WASHINGTON (1/20/15, UPDATED 10:10 a.m ET)--The Supreme Court has rejected a request to hear a case brought by a group of retailers regarding debit card interchange fees, a decision welcomed by the Credit Union National Association. A cap on such fees was established by the Dodd-Frank Act, but retailers argued the cap is too high, and sued the Federal Reserve board of governors in an attempt to have the rule revisited. No further appeals on the case are possible.
"The Supreme Court made the correct decision for credit unions and consumers today when it refused to hear this case," said Jim Nussle, President and CEO of CUNA. "The Fed's rules aren't perfect for credit unions -- but after years of fighting, we appreciate the ability to move forward."
CUNA, as part of a coalition of financial services organizations, has said the cap was too low. While merchants have argued that a lower cap would benefit consumers, there has been no evidence that it would cause prices to come down.
The coalition filed an amicus brief in 2012 saying the cap does not allow debit card issuers to cover their costs with a reasonable rate of return.
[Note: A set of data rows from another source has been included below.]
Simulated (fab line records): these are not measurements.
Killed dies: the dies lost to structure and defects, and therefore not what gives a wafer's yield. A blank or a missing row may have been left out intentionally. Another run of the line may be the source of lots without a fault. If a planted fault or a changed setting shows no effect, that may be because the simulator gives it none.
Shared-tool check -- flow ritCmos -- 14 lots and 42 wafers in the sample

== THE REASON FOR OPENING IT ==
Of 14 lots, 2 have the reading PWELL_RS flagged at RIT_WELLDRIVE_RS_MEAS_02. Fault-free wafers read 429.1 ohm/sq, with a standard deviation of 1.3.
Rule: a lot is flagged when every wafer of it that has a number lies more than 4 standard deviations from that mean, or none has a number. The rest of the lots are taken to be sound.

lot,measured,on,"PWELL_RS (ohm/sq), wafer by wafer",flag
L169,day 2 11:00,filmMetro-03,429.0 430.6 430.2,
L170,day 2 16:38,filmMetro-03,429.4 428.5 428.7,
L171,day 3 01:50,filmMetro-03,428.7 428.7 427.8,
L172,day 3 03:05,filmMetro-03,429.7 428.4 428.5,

An interchange fee occurs when a debit card transaction takes place. The fee goes to the financial institution that issued the card, and it is used to pay for the cost of providing the card and the transaction services, including fraud protection.
The Dodd-Frank Wall Street Reform and Consumer Protection Act called for the cap on the fees and required the Fed to implement it. In 2011, the Fed announced a cap at 21 cents per transaction for issuers with more than $10 billion in assets.
After the initial lawsuit brought by NACS, a U.S. District Court struck down the cap in July 2013. That decision was overturned in March by a three-judge panel of the U.S. District Court of Appeals.